Sunday, May 27, 2007

I'm back

I suppose if I'm serious about this thing I oughta add to it now and again. It's been six weeks or so.

I am beginning to think that I can write better political articles than the stuff I've been reading lately. Much of it is so mean-spirited that it's more destructive to its readers and their spirits than anything, and it's unnecessary.

I suppose that I have a different perspective on politics from many people because I've had the opportunity to see politicians as human beings. My friend Marilyn, with whom I hung out with, co-habitated, saw, and generally stayed near for perhaps six years back in the 1970's was involved in local politics in Connecticut. I lived in New Haven, and it so happened that she had a good many young friends who were attending Yale Law School, and who were very involved in local and national politics. Marilyn worked in Joe Lieberman's campaign for state representative, which was chaired by his Yale Law classmate Bill Clinton. I believe that I would have met both him and Hillary before they were married at some point, but who'd have remembered either one in that context. Our friend Rosa diLauro (it's de or di, I forget which) was close to the New Haven mayoral campaign of one Frank Logue, who was interested in Rosa. But Rosa was more interested in Stan Greenberg, whom she later married; we were at a party at their house once. Stan was Bill Clinton's pollster, and Rosa has been a Congresswoman from that district for years now. I've met one mayor or city councilman or another, and talked with them, as well as many candidates for offices from justice of the peace to President of the US.

And thus I cannot abide politician jokes. They work hard--very hard--and they believe in their own ideals, and in the power of government to do good. Yes, there are crooks, but I haven't met any yet. The job of politicians is to get us to live together in peace and prosperity without killing each other, and this is a tall order in many contexts, and they really try their best to do it.

I can't even be discouraged about George W. Bush, perhaps the least-likely President we've ever had. I always recall his surprise at winning, almost without effort, the Republican primaries in 1999. "There's still plenty of time for me to screw this up," he said. Now, that's human.

George W. Bush would have been okay as a President had he not plumb run out of luck. It wasn't his fault that two of our greatest national disasters occurred on his watch. It was his fault that he took bad advice on both of them. After Sept 11, 2001, it was his job as President to make sure that nobody did anything rash, and that's precisely what we went ahead and did. The invasion of Afghanistan was ill-advised, and of course Iraq was even less so, for we were unprepared for either and too angry to think straight. What we should have done was precisely nothing for a couple of years--it would have been very, very tough, but in hindsight it wouldn't have mattered much--except to tighten up our intelligence-gathering apparatus to foil future attacks. None of the shoe-searching and harrassment of librarians has done us a bit of good; we'd have been far better off to rely on the good will of our people and our neighbors.
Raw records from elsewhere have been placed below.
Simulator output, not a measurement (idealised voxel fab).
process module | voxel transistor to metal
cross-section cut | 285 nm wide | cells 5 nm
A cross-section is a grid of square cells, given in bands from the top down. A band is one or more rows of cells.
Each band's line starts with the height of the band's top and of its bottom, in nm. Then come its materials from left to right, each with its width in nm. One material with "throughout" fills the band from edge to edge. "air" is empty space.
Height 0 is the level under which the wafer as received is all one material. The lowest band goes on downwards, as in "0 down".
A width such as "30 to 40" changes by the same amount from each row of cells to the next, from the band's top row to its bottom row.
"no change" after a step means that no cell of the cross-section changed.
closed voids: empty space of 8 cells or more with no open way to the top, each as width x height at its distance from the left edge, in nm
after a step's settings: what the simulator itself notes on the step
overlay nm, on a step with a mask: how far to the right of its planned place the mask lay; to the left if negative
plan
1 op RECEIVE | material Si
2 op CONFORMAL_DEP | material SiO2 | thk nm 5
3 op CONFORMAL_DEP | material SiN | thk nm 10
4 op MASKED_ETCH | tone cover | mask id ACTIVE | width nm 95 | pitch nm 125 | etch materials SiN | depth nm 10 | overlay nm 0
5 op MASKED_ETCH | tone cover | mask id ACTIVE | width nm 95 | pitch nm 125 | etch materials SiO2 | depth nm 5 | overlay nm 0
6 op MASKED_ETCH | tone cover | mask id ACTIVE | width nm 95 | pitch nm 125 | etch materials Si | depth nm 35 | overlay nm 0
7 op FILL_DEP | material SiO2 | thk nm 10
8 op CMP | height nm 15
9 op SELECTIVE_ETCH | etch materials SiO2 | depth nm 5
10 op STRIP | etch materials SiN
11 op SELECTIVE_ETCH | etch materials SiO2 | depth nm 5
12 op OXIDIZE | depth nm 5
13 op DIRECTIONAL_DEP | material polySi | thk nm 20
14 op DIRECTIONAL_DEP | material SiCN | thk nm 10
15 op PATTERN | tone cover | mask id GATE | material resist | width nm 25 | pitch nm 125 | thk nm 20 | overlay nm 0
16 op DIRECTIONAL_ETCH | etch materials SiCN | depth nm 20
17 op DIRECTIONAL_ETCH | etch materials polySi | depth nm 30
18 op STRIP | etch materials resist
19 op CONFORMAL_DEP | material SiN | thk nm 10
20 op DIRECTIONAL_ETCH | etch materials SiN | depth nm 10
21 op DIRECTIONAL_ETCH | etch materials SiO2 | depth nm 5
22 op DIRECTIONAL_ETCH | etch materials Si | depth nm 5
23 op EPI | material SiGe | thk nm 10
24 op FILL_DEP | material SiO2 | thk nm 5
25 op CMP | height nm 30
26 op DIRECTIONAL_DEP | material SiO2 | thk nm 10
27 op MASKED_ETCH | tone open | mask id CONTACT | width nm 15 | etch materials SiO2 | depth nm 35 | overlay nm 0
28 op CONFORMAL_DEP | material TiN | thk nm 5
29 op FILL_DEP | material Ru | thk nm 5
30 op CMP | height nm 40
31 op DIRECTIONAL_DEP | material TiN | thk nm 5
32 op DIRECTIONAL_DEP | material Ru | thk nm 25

Hurricane Katrina was also nobody's fault, and as tempting as it was to think otherwise, I rather doubt that it was the philosophy of the Republican Party that caused the general bungling of the relief effort. Just as we had no experience in the collapse of hundred-story buildings in 2001, we had no experience in the destruction and total evacuation of cities. I do hope they do a good job of rebuilding the levies, but part of the tradition of the city of New Orleans--indeed, part of its charm--seems to somehow involve municipal corruption, and I believe that this was the main the poorly-constructed levies weren't properly shored up.

But none of this involves evil, or at least not much evil. Just what is wrong with evaluating a difficult situation and coming to the conclusion that it isn't the Devil at work, but simply jobs that are very large and misfortunes that happen to be overwhelming, and that everyone is actually trying to do his best? This isn't the case at all times--the current mess at the Justice Department shows a thorough lack of leadership on several levels--but I certainly believe that everyone is trying hard to solve problems of terror, immigration, health care, and most other challenges to the general health and safety of the populace.

I am a bit puzzled by the sudden attention to immigration. Insofar as I've been able to observe, nobody seems to be overrun by immigrants around these parts (I can't blame the immigrants; there aren't many jobs here in Lancaster) and I have heard of no diminution of the general welfare because of their presence. On the East Coast, we've had immigrants from everywhere for hundreds of years, and the fact that you have to know several languages to do business on every block hasn't stalled commerce to any great degree. Nor have I ever noticed any difference in behavior between legal and illegal immigrants.